Automation is a wonderful thing which adds so much convenience to our daily lives.
For example, I am "writing" this article on my mobile phone, whereas in previous generations this would have required a cumbersome and bulky typewriter, and any mistake would have to be manually corrected.
When I started work as a journalist in the 1990s, we were already using computers, but by today's standards they would probably be considered nothing better than electronic word-processing machines linked to an office-wide network.
And in those days, the internet hardly even existed in the form that we know today: There was one "machine" (as we quaintly referred to that computer in those days) which was connected to the World Wide Web, and pretty much its sole purpose was to receive the emails sent to the newspaper.
Even doing this was a time-consuming chore as what we laughably called the "connection" was by dial-up, that is, a regular telephone connection, and something as simple as receiving all of the emails that accumulated overnight took as much as 20 minutes.
Nowadays, such a procedure takes place almost instantaneously and there's no need for a special "machine" to serve this purpose.
But have we all become too dependent on this magic technology at our fingertips?
Now we are reliant on more factors that we never had to consider in those days. Is the mobile phone charged adequately? Is there a reliable mobile or Wi-Fi connection? And for all of the sophisticated electronic equipment we use in the modern age to produce newspapers, what happens if there is a power cut?

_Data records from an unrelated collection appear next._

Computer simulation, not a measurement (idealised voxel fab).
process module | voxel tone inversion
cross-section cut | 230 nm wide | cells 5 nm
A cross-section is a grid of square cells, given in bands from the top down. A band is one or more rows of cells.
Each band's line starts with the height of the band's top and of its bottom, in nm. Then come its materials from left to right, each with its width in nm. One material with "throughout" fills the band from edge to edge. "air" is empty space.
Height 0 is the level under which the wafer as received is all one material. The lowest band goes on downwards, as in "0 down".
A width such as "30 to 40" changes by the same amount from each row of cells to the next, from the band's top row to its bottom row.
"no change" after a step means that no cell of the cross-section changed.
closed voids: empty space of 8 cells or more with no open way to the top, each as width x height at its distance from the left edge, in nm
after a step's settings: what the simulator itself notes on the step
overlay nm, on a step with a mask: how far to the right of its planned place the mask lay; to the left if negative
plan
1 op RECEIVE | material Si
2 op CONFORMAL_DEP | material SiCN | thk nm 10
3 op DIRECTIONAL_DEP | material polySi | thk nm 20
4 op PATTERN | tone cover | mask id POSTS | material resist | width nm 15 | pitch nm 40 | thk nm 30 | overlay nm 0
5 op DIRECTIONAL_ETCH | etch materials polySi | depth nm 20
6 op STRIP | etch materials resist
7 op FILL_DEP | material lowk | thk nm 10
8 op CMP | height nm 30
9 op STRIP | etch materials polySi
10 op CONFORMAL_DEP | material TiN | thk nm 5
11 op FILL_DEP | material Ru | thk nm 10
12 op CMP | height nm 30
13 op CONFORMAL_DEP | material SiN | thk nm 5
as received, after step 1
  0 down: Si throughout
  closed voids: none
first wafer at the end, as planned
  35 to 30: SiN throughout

Back in the 1980s, the newspaper I would later work at in London was still producing newspapers using typewriters and hot metal printing, a technology which largely owed itself more to the 19th century than the late 20th century.
Because so much more depended on the human factor in those days, there were many ways in which things could go wrong.
Take for example the procedure of a reporter sending in a story from an out-of-office assignment. Today, this is easily done by email or instant messaging.
In those days, it all hinged on a reporter scribbling in a notebook and then dictating the story by phone (usually from a smelly public telephone box) to a copy taker at the newspaper.
Every newspaper has its legends, and one at my old newspaper in London was about a copy taker who was rather partial to a lunchtime drink (or three).
This charming old lady once took down a story from a reporter which looked like it was written in code. As she was a little off-balance after her liquid lunch, although she was a first-class touch typist (an essential qualification for such a job), her fingers were hitting the keys adjacent to the correct ones. So the story was literally in code!
Perhaps today's young reporters need to appreciate the multitude of practical problems we faced in those long-gone days and they will realize how much better off they have it today.